Dame Jenni Murray has become the latest in an ever-lengthening line of BBC leavers to immediately follow their departure from the Corporation by launching an attack on it.
Writing for the Daily Mail today, Dame Jenni makes it plain that her main reason for leaving the BBC was her resentment at being "cancelled" by her bosses over her views on (a) transgender and (b) Brexit.
She feels they were unjustly censoring her, firstly, by banning her from conducting any interviews about transgender issues on Woman's Hour since she wrote an article in The Sunday Times from 2017 saying transwomen aren't "real women" and, secondly, by banning her from covering the 2019 general election after she wrote a pro-EU essay, also in 2017 (only months after her first rebuke over the Sunday Times article), in which she describes herself crying as the EU referendum result came in.

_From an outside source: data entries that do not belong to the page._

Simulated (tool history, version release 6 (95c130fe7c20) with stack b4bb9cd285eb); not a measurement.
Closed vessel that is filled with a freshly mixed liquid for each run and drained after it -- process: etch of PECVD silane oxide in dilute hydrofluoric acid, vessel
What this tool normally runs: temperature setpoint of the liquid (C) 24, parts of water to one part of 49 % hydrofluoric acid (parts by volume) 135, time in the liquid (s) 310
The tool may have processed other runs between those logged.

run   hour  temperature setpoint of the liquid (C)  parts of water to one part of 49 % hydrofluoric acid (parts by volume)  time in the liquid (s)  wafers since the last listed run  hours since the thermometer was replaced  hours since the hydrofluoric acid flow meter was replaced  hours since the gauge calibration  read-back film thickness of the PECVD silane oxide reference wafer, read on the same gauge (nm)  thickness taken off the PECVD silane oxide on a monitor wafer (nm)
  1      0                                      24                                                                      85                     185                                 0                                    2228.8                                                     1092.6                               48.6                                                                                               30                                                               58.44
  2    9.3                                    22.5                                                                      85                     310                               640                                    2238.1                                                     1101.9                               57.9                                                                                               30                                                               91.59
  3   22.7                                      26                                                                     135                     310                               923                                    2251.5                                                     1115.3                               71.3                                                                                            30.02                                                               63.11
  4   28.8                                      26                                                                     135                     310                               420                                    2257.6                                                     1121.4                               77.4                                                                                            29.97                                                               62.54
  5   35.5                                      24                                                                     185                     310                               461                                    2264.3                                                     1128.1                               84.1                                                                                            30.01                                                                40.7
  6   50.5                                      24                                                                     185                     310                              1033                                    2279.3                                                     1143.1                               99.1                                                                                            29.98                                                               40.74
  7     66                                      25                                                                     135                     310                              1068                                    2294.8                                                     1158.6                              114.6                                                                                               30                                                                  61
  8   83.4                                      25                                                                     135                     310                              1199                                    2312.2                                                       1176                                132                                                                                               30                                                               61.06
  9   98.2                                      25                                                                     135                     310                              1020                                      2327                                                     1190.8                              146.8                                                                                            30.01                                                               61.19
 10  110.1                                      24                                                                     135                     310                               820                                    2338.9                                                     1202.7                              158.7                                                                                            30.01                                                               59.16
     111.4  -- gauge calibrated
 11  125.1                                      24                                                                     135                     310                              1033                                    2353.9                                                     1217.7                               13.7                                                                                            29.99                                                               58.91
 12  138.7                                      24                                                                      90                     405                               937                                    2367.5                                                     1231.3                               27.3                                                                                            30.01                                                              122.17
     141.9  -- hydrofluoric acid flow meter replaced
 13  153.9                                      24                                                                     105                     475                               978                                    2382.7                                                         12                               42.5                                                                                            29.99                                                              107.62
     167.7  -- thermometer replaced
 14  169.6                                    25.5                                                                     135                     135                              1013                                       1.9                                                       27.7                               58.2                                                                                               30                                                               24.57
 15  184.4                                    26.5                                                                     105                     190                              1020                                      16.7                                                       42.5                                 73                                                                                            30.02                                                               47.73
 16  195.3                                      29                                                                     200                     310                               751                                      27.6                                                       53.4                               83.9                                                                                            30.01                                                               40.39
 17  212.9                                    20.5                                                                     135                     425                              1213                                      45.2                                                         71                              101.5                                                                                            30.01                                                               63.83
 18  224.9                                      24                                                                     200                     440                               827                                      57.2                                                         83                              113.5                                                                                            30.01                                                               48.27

She argues in the Daily Mail piece that it doesn't go against BBC impartiality for BBC journalists to have strong views and express them elsewhere just as long as they remain strictly impartial on air - which she says she always did. In other words, she says she hung her views up with her coat at the studio door.
This is fascinating. I'd assumed that the trans issue and the hostility surrounding her Sunday Times article played some role. There's always been a long strain of activism at Woman's Hour, with Dame Jenni at the forefront of it. This campaigning attitude, therefore, long pre-dates the present-day campaigning mood among younger 'woke' journalists at the BBC, so it strikes me as ironic that she found herself out-campaigned by the new crowd. But it's her BBC bosses, who rebuked her and stopped her interviewing on the subject for the last three years of her Woman's Hour career, who clearly irked her most.
And I'd either forgotten or never spotted that she got into trouble for that pro-EU essay and wasn't allowed to cover the last election for the BBC. Like a blinkered campaigner, she still feels she did nothing wrong there.
What's so striking here is that the BBC did what they are surely supposed to do if a journalist publicly identifies themselves with a controversial position - not just reprimand them for breaching their impartiality rules but take appropriate, decisive action.
Banning her from covering trans matters and the 2019 general election is unusually decisive action from the BBC. Over trans matters you could put it down to the BBC's terror of the often ferocious, extreme trans mob but the decision to stop her covering the general election because of her public views on Brexit is something different - and, to me, totally unexpected.
Given that some many other BBC journalists could have been taken off the 2019 general election too for expressing similar views in the past (e.g. Mark Mardell) it does beg the question as to why she was singled out?
The problem is that - contrary to what Dame Jenni seems to believe - BBC's guidelines have actually been pretty clear that expressing strong views elsewhere on matters of controversy is something BBC journalists should steer clear of - or, at least, tread very, very carefully. She fell foul of those guidelines and was punished.
Incidentally, Jenni Murray undermined her clinching line that she was always strictly impartial on air, thus showing her total commitment to BBC impartiality, by signing off on her final edition of Woman's Hour with a little feminist speech and a song about what 'a woman' is, which most people interpreted as a two-fingered salute to her trans critics. I doubt she sees any irony in that.
And more irony to end...
Dame Jenni "defies anyone" to know her politics, but I think we can guess something of the views held by the team behind Woman's Hour at least because of the four guests invited to celebrate her BBC career on her final edition - Baroness Helena Kennedy, Harriet Harman MP, Jude Kelly and poet Jackie Kay. All are left-wing, two are Labour Party parliamentarians. That speaks volumes, doesn't it?
Anyhow, good luck to her in her retirement. If she is retiring.